Between 2008 and 2019, 32,000 hectares of land have been restored in the Far North, in the framework of Green Sahel, a reforestation initiative to combat desertification in the region. According to the Ministry of Environment, Nature Protection and Sustainable Development (Minepded), during the stated period, the programme was implemented on 126 plots of lands in six departments, namely: Diamaré, Mayo Kani, Mayo Sava, Mayo Danay, Mayo Tsanaga, and Logone and Chari.
In addition to this Green Sahel operation, the Ministry of Agriculture and Rural Development (Minader), through Société de développement du Coton (Sodecoton) is carrying out another project to combat land degradation in the northern part of the country. "This project is aimed at restoring 100,000 hectares by planting cashew trees," explains David Payang, at the focal point of the United Nations Convention to Combat Desertification and Drought at the Minepded.

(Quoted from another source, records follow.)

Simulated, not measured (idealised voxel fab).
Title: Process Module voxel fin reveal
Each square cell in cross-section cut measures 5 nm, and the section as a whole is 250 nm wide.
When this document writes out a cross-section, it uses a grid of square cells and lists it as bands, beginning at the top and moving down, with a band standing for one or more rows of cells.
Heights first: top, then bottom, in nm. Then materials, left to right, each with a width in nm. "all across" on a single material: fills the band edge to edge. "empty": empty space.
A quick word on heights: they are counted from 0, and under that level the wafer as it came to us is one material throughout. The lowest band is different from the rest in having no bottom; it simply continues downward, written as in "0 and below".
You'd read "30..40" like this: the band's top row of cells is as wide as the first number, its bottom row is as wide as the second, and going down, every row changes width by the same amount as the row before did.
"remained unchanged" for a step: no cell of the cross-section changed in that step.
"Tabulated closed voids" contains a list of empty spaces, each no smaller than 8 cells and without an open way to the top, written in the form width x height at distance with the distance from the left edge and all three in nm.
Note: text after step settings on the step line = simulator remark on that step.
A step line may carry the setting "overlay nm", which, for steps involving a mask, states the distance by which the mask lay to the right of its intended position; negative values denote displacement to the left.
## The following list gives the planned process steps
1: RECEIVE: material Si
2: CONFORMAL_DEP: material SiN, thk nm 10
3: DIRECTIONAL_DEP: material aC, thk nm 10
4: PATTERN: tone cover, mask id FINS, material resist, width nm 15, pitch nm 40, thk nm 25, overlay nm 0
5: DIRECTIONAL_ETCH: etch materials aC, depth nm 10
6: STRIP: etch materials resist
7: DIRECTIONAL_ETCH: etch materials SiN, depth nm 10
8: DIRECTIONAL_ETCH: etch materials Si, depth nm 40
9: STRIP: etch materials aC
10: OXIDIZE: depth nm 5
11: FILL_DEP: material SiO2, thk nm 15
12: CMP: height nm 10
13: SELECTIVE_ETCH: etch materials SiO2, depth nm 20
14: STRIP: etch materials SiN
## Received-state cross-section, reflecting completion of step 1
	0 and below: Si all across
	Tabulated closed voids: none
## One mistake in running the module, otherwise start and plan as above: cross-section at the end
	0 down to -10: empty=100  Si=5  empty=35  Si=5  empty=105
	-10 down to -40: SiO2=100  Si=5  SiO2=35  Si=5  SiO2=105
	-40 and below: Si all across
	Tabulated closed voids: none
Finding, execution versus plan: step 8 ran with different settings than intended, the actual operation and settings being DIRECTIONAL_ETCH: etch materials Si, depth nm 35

According to the Minister of Environment Hélé Pierre, since 2008, CFAF1 billion has been spent every year to combat desertification. In addition to reforestation, Cameroonian authorities are supporting the population through the distribution of improved stoves thanks to which the use of firewood is reduced.
"This is a way of implementing the sustainable consumption policy that requires the use of products in a way that preserves the environment. Moreover, we have established contact with domestic gas distribution companies asking them to supply gas to the population so that the wealthy families can use domestic gas instead of firewood," the official explained during an interview with the regional tri-weekly L'œil du Sahel.
Cameroon has 12 million hectares of degraded land, out of which the North, Far North, and Adamaoua regions make up 8 million hectares. The Far North is classified as an ecologically fragile area, according to the desertification combating unit at the Ministry of Environment.
Since the 1970s, the government of Cameroon has had a reforestation program whose goal is to control the advancement of the desert, raise awareness and educate people about citizen actions to carry out to preserve the environment. After a pause in its implementation, because of the economic crisis the country experienced in 1987, this operation was relaunched in 2008 through reforestation activities financed by the public investment budget of the State of Cameroon.